Here, on the latest episode of GOLF’s “Warming Up,” host Dylan Dethier asks the 2019 Open Championship winner if the approaches ever change. Lowry says no — the shots are based on what he sees. Good enough. But why the “really high one” on 9, Dethier asked. Good question, it turned out. The answer started a back-and-forth on the Augusta plan of Tiger Woods, the winner of Masters tournaments at the course.
At the 2020 Masters, Lowry played with Woods for rounds 1, 2 and 4. There, he said he noticed the play on 9.
“He hit a big high one because there’s a tree down the left that overhangs,” Lowry said on “Warming Up,” “and if you pull it a little bit with a mid-height, it catches the tree. But if you hit it high, it will carry over the tree. So little things like that actually make a big difference.”

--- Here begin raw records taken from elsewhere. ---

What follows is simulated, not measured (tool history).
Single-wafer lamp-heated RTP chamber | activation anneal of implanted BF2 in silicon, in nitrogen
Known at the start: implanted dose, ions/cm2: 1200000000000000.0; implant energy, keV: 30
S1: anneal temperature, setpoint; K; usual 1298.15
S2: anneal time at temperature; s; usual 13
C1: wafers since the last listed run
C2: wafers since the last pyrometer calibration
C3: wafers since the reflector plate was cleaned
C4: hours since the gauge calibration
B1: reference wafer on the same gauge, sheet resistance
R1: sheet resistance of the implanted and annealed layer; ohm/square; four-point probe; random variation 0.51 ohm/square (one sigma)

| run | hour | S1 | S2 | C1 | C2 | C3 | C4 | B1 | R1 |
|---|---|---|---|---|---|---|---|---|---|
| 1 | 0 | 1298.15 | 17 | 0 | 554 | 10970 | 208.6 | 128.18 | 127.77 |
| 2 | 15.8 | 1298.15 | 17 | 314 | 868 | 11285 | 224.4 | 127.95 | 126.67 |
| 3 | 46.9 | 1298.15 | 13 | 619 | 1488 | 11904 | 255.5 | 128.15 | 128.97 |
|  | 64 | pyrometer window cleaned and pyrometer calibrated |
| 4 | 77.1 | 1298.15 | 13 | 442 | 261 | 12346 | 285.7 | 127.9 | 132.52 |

A natural follow-up question followed:
Did Lowry learn anything else?
He did. Lowry described it as an Augusta key, and the complete answer is below — and you can watch the entire episode by clicking here or by scrolling to the bottom of this article.
“When you watch him play Augusta,” Lowry said, “he just doesn’t — I mean, obviously, he doesn’t win it every year, but when he plays it good — I remember the first time I played with him, he shot four under. And I was like, he didn’t even play that good. But he just like — you know, up the 5th hole, he would never hit it in that bunker on the left. He’d always make sure he hits it — like, his second shot on 15, he hits it kind of long, right of the green, where there’s the best leave. He just leaves himself in the best positions. And I think Augusta is nearly about that — it’s about playing away from the trouble a little bit and kind of playing a game of chess around there.”
Said Dethier: “It’s funny — I think people have this vision of him as the most aggressive golfer ever. And there’s parts of him that are actually quite conservative in his approaches to …”
Said Lowry: “Like the 3rd hole, I always lay up on the 3rd. But I hit a 3-iron, get it up, like there’s bunkers there. But he hits a 5-iron off the tee. So he doesn’t even take the bunkers into play. But he can do that because he’s as good with a 9-iron as most people are with a sand wedge.”